Wednesday, July 03, 2013

Love (part 1)

My last point is also a long one so I have it split into two parts as well.  In my opinion, the most important of all the points is to make sure your children know you love them.

The Prophet Joseph Smith said, “Nothing is so much calculated to lead people to forsake sin as to take them by the hand, and watch over them with tenderness. When persons manifest the least kindness and love to me, O what power it has over my mind, while the opposite course has a tendency to harrow up all the harsh feelings and depress the human mind” (Teachings of the Prophet Joseph Smith, sel. Joseph Fielding Smith [1976], 240).gb

I cannot express enough the importance of this principle.  Your children should never wonder if you love them.  Express your love in words and actions.  Both are essential to building a relationship where your children will love and trust you and want to follow the teachings you lay before them.

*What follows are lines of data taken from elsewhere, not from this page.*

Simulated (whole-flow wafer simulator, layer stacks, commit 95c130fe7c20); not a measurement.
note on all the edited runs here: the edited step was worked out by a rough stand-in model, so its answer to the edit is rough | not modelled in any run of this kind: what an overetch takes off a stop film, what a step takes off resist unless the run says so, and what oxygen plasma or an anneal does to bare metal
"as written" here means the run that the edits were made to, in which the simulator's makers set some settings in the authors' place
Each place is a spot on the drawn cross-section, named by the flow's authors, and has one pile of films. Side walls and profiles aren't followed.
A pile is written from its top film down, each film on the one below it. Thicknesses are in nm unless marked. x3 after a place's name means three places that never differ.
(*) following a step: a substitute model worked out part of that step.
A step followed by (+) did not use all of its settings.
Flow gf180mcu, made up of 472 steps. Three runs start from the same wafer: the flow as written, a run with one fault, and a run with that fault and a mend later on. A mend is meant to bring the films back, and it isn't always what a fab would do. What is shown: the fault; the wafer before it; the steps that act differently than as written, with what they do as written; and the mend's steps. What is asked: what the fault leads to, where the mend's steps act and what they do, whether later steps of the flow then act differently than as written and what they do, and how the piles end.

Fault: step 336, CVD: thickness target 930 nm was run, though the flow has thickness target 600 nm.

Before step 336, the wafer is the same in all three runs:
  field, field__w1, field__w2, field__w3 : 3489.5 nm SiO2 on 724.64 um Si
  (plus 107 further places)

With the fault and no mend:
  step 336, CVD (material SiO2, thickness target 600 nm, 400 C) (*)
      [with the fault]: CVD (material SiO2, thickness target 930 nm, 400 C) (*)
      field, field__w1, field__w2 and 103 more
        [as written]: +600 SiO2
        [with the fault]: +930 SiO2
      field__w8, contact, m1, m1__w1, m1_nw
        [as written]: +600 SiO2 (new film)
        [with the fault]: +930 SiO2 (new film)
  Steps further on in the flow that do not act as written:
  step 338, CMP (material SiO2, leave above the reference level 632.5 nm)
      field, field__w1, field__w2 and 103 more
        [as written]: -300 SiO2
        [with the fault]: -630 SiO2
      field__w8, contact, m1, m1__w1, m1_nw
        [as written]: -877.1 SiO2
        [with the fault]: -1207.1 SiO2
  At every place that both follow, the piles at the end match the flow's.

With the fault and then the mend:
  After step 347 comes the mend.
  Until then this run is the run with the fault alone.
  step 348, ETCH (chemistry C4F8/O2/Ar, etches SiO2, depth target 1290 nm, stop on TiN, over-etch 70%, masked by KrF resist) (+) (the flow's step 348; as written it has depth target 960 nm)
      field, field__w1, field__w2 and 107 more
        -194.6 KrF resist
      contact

I've seen this very principle work in my own home.  Eli has been a tough cookie for me to crack.  He has such fire in his spirit! Literally from the day he arrived on this earth I knew he had passion and fire in him and I was a bit dumbfounded about how to help him control it.  One day Mike gave me a blessing telling me to show more love to my children and I'd understand how to parent better the way the Lord parents and I'd see my boys in turn wanting to do all in their power to make me happy.

I think I was kind of hurt and confused, and a little embarrassed.  I thought I had been showing them love.  Was I not?  Did they not know I loved them?  Was I too harsh?  I spent a lot of time thinking about my responses to their behavior.

I remembered watching my sister-in-law discipline her son at a family reunion.  She took her son to a quiet corner, bent down to his level, and quietly (and that is the key word) talked to him about his behavior.  It was such an example to me of kind parenting.  What stood out to me about her behavior was that there was no intimidation in her behavior.  There was a quiet correction away from everyone else allowing him to be disciplined without the humiliation of having everyone aware and watching (I was watching but they didn't know that...).  To me, the way she treated him when he was misbehaving showed that she both love and respected her son.

With a lot of practice, I've slowly gotten better at showing this kind of love to my own children.  And what a change I've seen in Eli!  Two years ago we sat in Laila's room having a discussion about his behavior.  He was so angry, fists bawled up and a severe scowl on his face.  I told him that his behavior made Heavenly Father unhappy.  His response was, "I don't follow Heavenly Father.  I follow Satan."  And then flashed a triumphant grin--so slight and then back to his scowl.  I saw in his eyes a searching of my face to see if what he had said had hurt me.  He knew just where to attack!  I was shocked that such a little boy could say such big things.  And hurt, yes.  But amused also.  I tried to repress my laughter.  Where did he come up with these things?!  I don't remember what I actually said to him at the time.

But then, a year later, we were in the car and again, Eli was in trouble.  He said from his seat, "Mom, I'm so mad I feel like I want to punch you.  But I won't because I know it's wrong."  Amazing!  What a change.  I told him that was OK to feel that way and I was proud of him for not following through on his desire to punch me and for instead, listening to the spirit tell him that punching me would be wrong.

And now, just a few weeks ago at church, I went to feed the baby and when I came back I couldn't find him.  Isaac said he had been naughty and the girl helping me had to talk to him and he got mad and refused to go to class.  I went looking for him and found him coming down the hall with the Primary President, the familiar scowl on his face.  When he saw me the scowl immediately disappeared and the tears started to flow.  I could see the sorrow on his face because he knew I was disappointed in him.  We went quietly to a corner (look, now I'm acting more like my sister-in-law!  It only took five years...) and talked about why he had acted naughty and he just cried and cried and said he knew he had made a wrong choice.  Finally he was in control enough to go to class and after church he ran up to me and said, "Mom, today something happened that made me sad. We sang, Families Can Be Together Forever and then I started thinking about being with you and remembered that I have to go to Kindergarten soon and that I wouldn't be able to stay home with you and I felt so sad."

If only you could imagine how my heart feels when I hear those words.  We've both grown in love together.  I've learned to be softer and respond in a much more loving and understanding manner and Eli has learned to respond in kind.

I know that loving our children is essential in teaching them to follow the principles of the Gospel.  Eli knows that I don't follow Satan.  I follow Heavenly Father.  And he wants to do the same because he knows I love him and he loves me.